Wasting time on wellknown thoughts





I am not gonna give too much energy and thought to this. I already gave too much in my head and it’s really draining me.

I feel like that weight in my chest increases every time that I know for sure that I am not seen by you the same way I see you. It hurts to nearly faint the fact that I keep falling for people I admire. And it seems that I love adding some difficulty to that admiration process or person who contains all the cool stuff I would love to be. The difference with women I admire is that I possibly would not get confused. But in case of a guy I almost tend to throw myself into their whole reality and then I look to my stuff and it’s all there unattended.
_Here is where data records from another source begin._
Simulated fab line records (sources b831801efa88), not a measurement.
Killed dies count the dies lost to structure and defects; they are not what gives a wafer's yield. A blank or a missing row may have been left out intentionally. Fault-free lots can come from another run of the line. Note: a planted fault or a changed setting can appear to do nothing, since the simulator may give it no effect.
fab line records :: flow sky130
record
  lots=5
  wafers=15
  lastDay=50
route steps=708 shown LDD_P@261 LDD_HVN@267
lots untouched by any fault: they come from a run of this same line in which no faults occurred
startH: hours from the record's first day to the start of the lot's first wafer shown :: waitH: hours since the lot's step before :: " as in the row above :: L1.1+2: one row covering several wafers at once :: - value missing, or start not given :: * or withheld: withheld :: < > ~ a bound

Even if I realize about my feelings and I know for sure that I have a strong connection with you that makes me shiver from inside, I know that there’s always a risk I loose myself by “admiring” you. I cannot say “like” because it sounds as a really low emotion, but saying “love” it sounds really scary and deeply meaningful. 

I cannot tag what I feel for you yet, that’s a fact. But I hate to realize I am already lost in you every time that I enjoy our time together or... in the worst case scenario, when you talk about starting over your life with a person if you started dating or even talking about starting with a couple. Is then when I realize I am too old fashion , I am too normal, I am too into the romantic movies that I hate but at the same time they give me hope in order to find one day the person who I can be myself with. And I really liked how easy it was this time, not even realizing the process. 

But I cannot be that harsh with myself, I am not boring, I am not too normal. I am just myself, and the way I see things might be different than the way you see then. That’s all. Maybe you would not feel prepared for something so meaningful with somebody so the way to subtract emotion would be to fuck around or have fun with no emotions to disturb you. I cannot do that, not right now, not when I already have feelings for somebody. It’s almost as if I were reserving myself stupidly for that person. I am monogamous in mind and soul and nobody will change that. That’s enough suffering for me; I don’t want to imagine what it would be like with two people. I won’t be what I cannot be and that cannot give me a headache.

Why did I let myself fall into that? What am I supposed to do now? I know I have been told I should be clear and tell you, but I hate showing myself vulnerable and failing again in the process. It’s like giving all me too early, to surrender to you. And that’s not give the first impression. I would not feel as independent. I’m trying to be, fighting with the fact that I feel for you and I see you at all times.

But my head is always longing for you even if I don’t see you. Sometimes I can get enough of you and get tired of your many ideas. But most of the time you know that I’d be up for making them real. What’s the difference today?

I realized I felt it being sober. The weight did not come under any effects, the close I felt to you was gone and I was just an observer. I felt as I was not part of the map. As I am always somebody that gives advice and listen but apart from that I feel alone. ME. You don’t have an idea how hard it hit me when you say that. You don’t see me. You just want company and there I was. And then is when I feel used again. And then it’s when I realize again I left all myself away for a moment and I have to come back to it, blocked, because the tears won’t stop coming out. This process hurts. This return to the feeling of love and hurt sucks. Sometimes I hope I did not have them that intensely. And I was proud this morning of being intense? Well, this sucks now.